This repository provides the implementations for PERCH (Perception via Search) and D2P (Discriminatively-guided Deliberative Perception), algorithms for multi-object recognition and localization in RGB-D images. In addition, it contains a number of useful tools for dealing with RGB-D images.
The package 'kinect_sim' is based on PCL's simulation API and serves as the depth-image renderer/simulator for PERCH. This provides the functionality to generate the depth-image for a scene, given a camera pose, set of 3D models/meshes and their poses.
The 'sbpl_perception' package implements the PERCH and D2P algorithms. Internally, this works in conjunction with the SBPL planning library (https://github.com/sbpl/sbpl) which provides several domain-independent graph-search algorithms.

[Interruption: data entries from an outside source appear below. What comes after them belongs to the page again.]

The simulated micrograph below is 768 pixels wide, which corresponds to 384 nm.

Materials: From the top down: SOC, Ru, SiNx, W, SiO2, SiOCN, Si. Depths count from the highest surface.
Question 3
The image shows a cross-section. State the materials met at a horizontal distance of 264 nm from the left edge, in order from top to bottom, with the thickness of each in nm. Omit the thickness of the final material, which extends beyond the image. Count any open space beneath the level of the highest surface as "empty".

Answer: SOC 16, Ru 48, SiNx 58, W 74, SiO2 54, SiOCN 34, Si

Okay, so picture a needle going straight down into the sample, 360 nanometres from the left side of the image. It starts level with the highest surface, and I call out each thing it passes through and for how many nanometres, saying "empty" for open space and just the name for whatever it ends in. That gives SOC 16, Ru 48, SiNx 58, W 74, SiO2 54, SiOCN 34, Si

- ROS Hydro+ (active development only on Indigo)
- C++11
- OpenCV 2.x
- PCL 1.7+
- Get ROS Indigo from http://wiki.ros.org/hydro/Installation/Ubuntu
- Set up a catkin workspace ~/my_workspace (http://wiki.ros.org/catkin/Tutorials/create_a_workspace).
- Download the rosinstall file to your workspace.
cd ~/my_workspace
wstool init src
wstool merge -t src perch.rosinstall
wstool update -t src
rosdep install --from-paths src --ignore-src --rosdistro indigo -y
catkin_make -DCMAKE_BUILD_TYPE=Release
First, download the RGB-D dataset and object CAD models (92 MB total):
roscd sbpl_perception
chmod +x data/scripts/download_demo_models.sh
./data/scripts/download_demo_models.sh
An example RGB-D scene containing 3 objects is provided under sbpl_perception/demo. To run PERCH on this with default parameters:
roscd sbpl_perception && mkdir visualization
roslaunch sbpl_perception demo.launch
The states 'expanded' as well as the goal state will be saved under sbpl_perception/visualization. The expanded states will also show up on an OpenCV window named "Expansions". To also save all the 'generated' (rendered) states to sbpl_perception/visualization, use
roslaunch sbpl_perception demo.launch image_debug:=true
You should see the following input depth and output depth images under sbpl_perception/visualization:
Configuration parameters for the algorithm can be found under sbpl_perception/config/demo_env_config.yaml and sbpl_perception/config/demo_planner_config.yaml, along with descriptions of those parameters.
To pull changes from all related repositories in one go, run wstool update -t src
.
To reproduce results from our RSS '16 paper, first checkout the RSS '16 version of the codebase:
git checkout tags/v1.0
cd ~/my_workspace
catkin_make -DCMAKE_BUILD_TYPE=Release
Then run the experiments script:
roscd sbpl_perception
chmod +x data/scripts/download_experiment_data.sh
./data/scripts/download_experiment_data.sh
./experiments/scripts/run_experiments.sh
This will a) download the test scenes to sbpl_perception/data/experiment_input and the precomputed RCNN heuristics to sbpl_perception/heuristics, b) run the experiments script to generate results for a run of lazy D2P with 8 processors for parallelization and other default parameters in the run_experiments.sh script. Statistical output will be saved to sbpl_perception/experiments/results_<timestamp>/ and visualization output (output depth images) will be saved to sbpl_perception/visualization/perch_poses_<config_parameters>/. You can modify the settings in run_experiments.sh to sweep across several combinations of parameters including lazy/non-lazy, use RCNN-heuristics/no heuristics, planner suboptimality bound, search resolution, maximum ICP iterations, and number of processors available for parallelization.